Inside Kiehl’s program to sell its popular facial cream in refillable containers
The personal care brand is offering in-store and in-home options for its Ultra Facial Cream and Ultra Facial Oil-Free Gel Cream, as well as four other top sellers. The post Inside Kiehl’s program to sell its popular facial cream in refillable containers appeared first on Trellis.

A growing number of consumer products companies are experimenting with packaging that can be reused or refilled, but their tests usually start with niche brands. Personal care company Kiehl’s is breaking that mold, offering refillable options for several of its most popular products, including its best-selling Ultra Facial Cream and Ultra Facial Oil-Free Gel Cream.
A half-dozen items comprise the Kiehl’s Refillery program, which gives customers the option to refill in store or to buy pouches to refill existing containers two to three times, depending on the product. In addition to the two facial creams, they include the Creme de Corps body moisturizer, Grapefruit Bath and Shower Liquid Cleanser, Amino Acid Shampoo and Amino Acid Conditioner.
Sales of the refillable packaging, which is offered alongside traditional options. doubled in 2024, and the refill stock keeping units (SKUs) accounted for 16 percent of transactions for the six products, said Maggie Kervick, vice president of sustainability and corporate responsibility for Kiehl’s. The 174-year-old brand, which started in New York’s East Village was acquired by L’Oreal in 2000.
“I’m not allowed to share specific sales figures,” Kervick said, “but what I can say is that last year we saw a huge acceleration on refills.”
What makes a refillable packaging candidate
The Kiehl’s refill program launched in April 2021 with hair and body products because consumers often buy them in bigger containers before transferring them to smaller ones that fit in a shower or on a vanity top. The company expanded the program to include its best-selling face cream in part to bring scale to the data it collects.
There are three major considerations for Kiehl’s product teams when they ponder a refillable version:
- Whether the ingredients of a particular formula are sensitive to air exposure or have a limited shelf life after they’ve been opened.
- When the product might be updated for other reasons
- How frequently a product needs to be replenished
With those things in mind, “We can start to offer a solution knowing that they’re the products that people really want, that are well established and beloved,” Kervick said.
In-home strategy: Refillable pouches
Kiehl’s two-pronged approach features refills completed by associates in the Refillery section of company stores and the sale of products in multi-material, light plastic pouches.
The 150-milliliter facial cream pouch refills the original 50-milliliter jar three times and results in a 61 percent reduction in packaging materials, according to Kervick. Similarly, the shampoo pouch refills the original bottle twiceand reduces the product’s plastic footprint by 81 percent.
Any brand offering refill options, though, needs to be flexible with its approach, said Jamie Hall, co-founder and chief customer officer at consulting firm Pentatonic.

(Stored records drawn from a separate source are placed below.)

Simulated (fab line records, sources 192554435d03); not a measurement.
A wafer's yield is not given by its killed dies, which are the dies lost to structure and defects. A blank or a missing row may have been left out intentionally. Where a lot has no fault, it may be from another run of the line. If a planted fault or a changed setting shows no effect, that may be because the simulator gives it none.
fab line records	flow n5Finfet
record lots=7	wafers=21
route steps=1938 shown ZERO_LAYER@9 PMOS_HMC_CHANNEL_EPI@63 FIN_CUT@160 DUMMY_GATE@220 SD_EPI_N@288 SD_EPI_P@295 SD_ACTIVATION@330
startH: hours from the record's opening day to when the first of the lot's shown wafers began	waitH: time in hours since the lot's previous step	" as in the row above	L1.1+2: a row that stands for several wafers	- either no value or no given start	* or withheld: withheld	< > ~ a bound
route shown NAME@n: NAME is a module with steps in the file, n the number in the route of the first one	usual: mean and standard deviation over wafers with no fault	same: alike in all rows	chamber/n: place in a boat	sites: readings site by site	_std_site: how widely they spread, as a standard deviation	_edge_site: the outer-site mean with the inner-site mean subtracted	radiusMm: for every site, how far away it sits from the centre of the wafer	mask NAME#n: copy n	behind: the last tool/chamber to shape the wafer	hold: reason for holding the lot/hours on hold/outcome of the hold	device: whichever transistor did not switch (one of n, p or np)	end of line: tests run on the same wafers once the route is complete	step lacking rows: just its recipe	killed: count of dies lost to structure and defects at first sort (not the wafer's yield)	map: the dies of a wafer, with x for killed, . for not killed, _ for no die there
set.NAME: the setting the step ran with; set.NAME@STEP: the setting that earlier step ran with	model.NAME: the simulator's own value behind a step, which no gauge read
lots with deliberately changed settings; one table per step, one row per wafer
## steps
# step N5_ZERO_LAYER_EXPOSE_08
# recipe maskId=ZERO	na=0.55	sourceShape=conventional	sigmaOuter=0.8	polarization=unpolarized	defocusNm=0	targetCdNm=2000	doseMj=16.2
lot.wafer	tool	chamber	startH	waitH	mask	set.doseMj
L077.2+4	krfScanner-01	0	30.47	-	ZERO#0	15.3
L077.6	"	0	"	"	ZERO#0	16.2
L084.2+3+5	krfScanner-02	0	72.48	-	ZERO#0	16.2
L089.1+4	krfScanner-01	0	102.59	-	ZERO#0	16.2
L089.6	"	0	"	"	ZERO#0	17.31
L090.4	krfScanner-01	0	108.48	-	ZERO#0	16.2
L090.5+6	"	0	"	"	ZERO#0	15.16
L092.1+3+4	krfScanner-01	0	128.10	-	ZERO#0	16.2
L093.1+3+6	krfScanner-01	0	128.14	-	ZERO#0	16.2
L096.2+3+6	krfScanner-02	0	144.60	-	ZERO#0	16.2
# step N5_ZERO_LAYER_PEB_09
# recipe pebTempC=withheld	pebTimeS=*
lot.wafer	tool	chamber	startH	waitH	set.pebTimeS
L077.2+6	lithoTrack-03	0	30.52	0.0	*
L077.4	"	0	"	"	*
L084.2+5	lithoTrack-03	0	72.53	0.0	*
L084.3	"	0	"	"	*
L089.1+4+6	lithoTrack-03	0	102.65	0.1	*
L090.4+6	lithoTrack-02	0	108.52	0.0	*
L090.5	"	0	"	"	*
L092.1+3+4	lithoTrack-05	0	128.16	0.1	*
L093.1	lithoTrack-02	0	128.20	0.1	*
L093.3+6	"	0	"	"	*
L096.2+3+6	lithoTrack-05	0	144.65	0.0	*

“Convenience remains absolutely paramount to either channel,” said Hall, referring to in-store and in-home options. “Both work, and you have to be able to do both, but both will not appeal to all parties.”
Environmental impact: An ‘imperfect’ option
The downside of Kiehl’s current in-home option is that the multi-material makeup of the pouches means they aren’t readily recyclable, rendering them an “imperfect solution,” Hall said. Kiehl’s doesn’t translate plastic reductions into emissions reductions, at least not publicly.
Kiehl’s evaluated and tested many other materials, including a paper-based option, before opting for lightweight plastic. (The main challenge with paper is evaporation for water-intensive products.) In 2026, the company will transition to a monomaterial, plastic film that “will allow them not necessarily to be recycled but to be designed into the system we are all hoping that we will get to,” Kervick said.
Kiehl’s standard format containers contain 38 percent post-consumer recycled content.
The brand is also lightweighting its jars and switching from PET (polyethylene terephthalate) plastic to PP (polypropylene), a move motivated by extended producer responsibility legislation being adopted by states such as California, Oregon and Colorado. “I think we see refills as one of our key levers to help drive things like source reduction,” she said.
That lightweighting process is challenging, because many consumer brands promote hefty packaging as part of their value proposition. “I think the traditional model of weight equals luxury has taken a while to shift,” Hall said, pointing to liquor brands as an example. L’Oreal, for one, is beginning to address packaging intensity across its entire portfolio.
Creating the refill pouches also required Kiehl’s to change how packages are filled; that meant pulling the process into its production rather than having that step handled externally. The company is “working through some of the technical challenges around the filling, making sure it’s a secure process,” Kervick said.
Logistics is one of the biggest obstacles for companies seeking to introduce refill options, said Nicole Smith Ray, senior manager in the climate change and sustainability services practice for EY. “How do you engage the consumer?” she said. “How do you get the right reverse logistics?” Another worry for some brands is losing control of their identity as packaging gets simpler and lighter, she said.
Refills as customer recruitment strategy
Kiehl’s prices its refill pouches so customers wind up with a discount versus what they’d pay for the same amount of product in regular packaging. For example, they pay $70 for the Ultra Facial Cream pouch at retailers such as Sephora, and $117 for jars.
The brand’s team is tracking traditional metrics as it evaluates progress, including sales margin and customer adoption. It’s also closely studying the product mix in different retail settings. Kiehl’s product marketers in South Asia, for example, see refills as a way to engage customers that aren’t active, Kervick said.